The great euro swindle

Following on from Peter Oborne’s appearance on Newsnight last night:

His “Guilty Men” report/pamphlet he co-authored (and threw at the FT guy) is here:

Here’s an extract published in The Spectator: … ndle.thtml

Oh if only we’d stayed out of it like Iceland or went with the dollar like the US this crisis would never have happened!

Those in London who are enjoying the eurozone crisis have deluded themselves into thinking that it doesn’t affect them; that the worse things get for ‘Europe’ (by which they mean ‘Europe apart from Britain’) the better it is for them. They have their own (devalued) currency so things are dandy. A few decade ago their splendid isolationism might have insulated them from external shocks but, like it or not, they are now deeply integrated with Europe. The European single market is the destination for the overwhelming majority of their exports. Ireland imports more British stuff than any of the BRICs, and France and German buy plenty of it too. Should the Eurozone go into a deep recession or spiral into financial chaos, it would drag Britain down with it.
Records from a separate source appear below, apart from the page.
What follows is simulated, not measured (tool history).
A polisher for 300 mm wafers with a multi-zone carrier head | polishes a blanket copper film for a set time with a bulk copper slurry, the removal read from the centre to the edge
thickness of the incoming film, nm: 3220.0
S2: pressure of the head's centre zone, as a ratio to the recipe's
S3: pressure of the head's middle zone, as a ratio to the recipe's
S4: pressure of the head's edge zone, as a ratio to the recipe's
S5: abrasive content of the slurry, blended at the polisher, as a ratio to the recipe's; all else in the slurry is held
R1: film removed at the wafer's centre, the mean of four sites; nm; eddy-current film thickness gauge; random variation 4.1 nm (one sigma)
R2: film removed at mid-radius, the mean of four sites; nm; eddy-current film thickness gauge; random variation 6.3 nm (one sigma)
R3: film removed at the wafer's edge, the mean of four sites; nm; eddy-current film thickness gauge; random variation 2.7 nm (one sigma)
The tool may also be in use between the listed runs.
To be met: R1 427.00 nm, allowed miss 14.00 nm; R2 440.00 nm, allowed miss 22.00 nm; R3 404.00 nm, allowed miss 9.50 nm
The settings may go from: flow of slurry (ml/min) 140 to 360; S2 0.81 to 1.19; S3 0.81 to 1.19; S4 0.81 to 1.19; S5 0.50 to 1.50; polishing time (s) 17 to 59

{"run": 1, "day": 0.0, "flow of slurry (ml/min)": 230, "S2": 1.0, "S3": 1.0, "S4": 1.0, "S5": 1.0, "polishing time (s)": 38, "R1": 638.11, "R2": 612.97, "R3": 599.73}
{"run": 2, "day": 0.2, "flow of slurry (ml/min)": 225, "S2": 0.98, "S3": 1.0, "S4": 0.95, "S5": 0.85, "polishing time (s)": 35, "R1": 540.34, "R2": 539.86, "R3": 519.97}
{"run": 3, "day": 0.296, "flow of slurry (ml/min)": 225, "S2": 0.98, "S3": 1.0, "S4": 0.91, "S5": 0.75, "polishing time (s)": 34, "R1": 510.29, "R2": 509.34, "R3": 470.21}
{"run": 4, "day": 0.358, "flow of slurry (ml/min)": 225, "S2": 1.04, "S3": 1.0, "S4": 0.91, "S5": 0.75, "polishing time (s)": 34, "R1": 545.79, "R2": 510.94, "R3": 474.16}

I have a wise and well-placed friend in London who, despite being well up on most things, lives in a London-centric bubble, oblivious to the world outside. I tried to convince her that the UK needs Europe even more than Europe needs the UK but she seemed to think the ‘City’ would continue to drive the UK economy. If the big banks are screwed, London is screwed. Ditto if big companies listed on the FTSE have nobody to sell to.

The attitude expressed by the Spectator article shows have hard it will be to bring all 27 member states along with the necessary changes. Arguably the solution to the crisis might be ‘more Europe’ rather than less, but what hope of getting Cameron’s crowd to see this. (Cameron probably does get it but he has to appease his eurosceptic rump, which he has already done by pulling his MEPs out of the EPP - against the advice of those MEPs who have since seen their influence wane).

The UK needs to be inside the tent. Big issues like the Financial Transaction Tax are now on the agenda and if a two-speed Europe emerges, with Eurozone countries (led by France and Germany) doing all the heavy lifting in the absence of the UK, they will lose influence.

In reality, sane UK officials in Brussels are doing their best to be part of the conversation and provide a counterbalance to the Franco-German axis. The UK Foreign Office is also pushing to get more of their graduates into key positions in the European Commission. They know the value of these things but have to do it quiety for fear of upsetting Tory back-benchers and Daly Telegraph readers.

Finally, how can the UK be rubbing its hands with glee at the prospect of European collapse when the US, Japan, China and the rest are petrified?

English for Schadenfreude

I’d rather say: “If only we hadn’t blown the massive opportunity to do well out of the Euro.”

Also, to say all Conservative Eurosceptics were boundlessly sagacious isn’t right. Many were right by accident, their initial scepticism as much to do with political ideology as economic foresight.

I’d go with that. Cheap credit represented a rare opportunity to do great things, we used it to build shoeboxes in the middle of fields and import goods manufactured elsewhere. Buy hey we’re worth it!

  1. Finland showed what a competent country could do with the opportunity…

  2. The Euro was purely politically motivated, the architects said so at the time…

If the Euro had been the core ERM countries with a real effort put into either a) building a europe-wide political domestic support for a pragmatic federal Euro-Constitution. Or b) build something on the very successful Swiss confederation model. Then they could have built out the rest of the eurozone as the weaker countries started to converge over a decade or two. There was absolutely no way the eurozone as original created could survive, for the very reasons given by the eurosceptics at the time, without Brussels pulling off a defacto constitution coup.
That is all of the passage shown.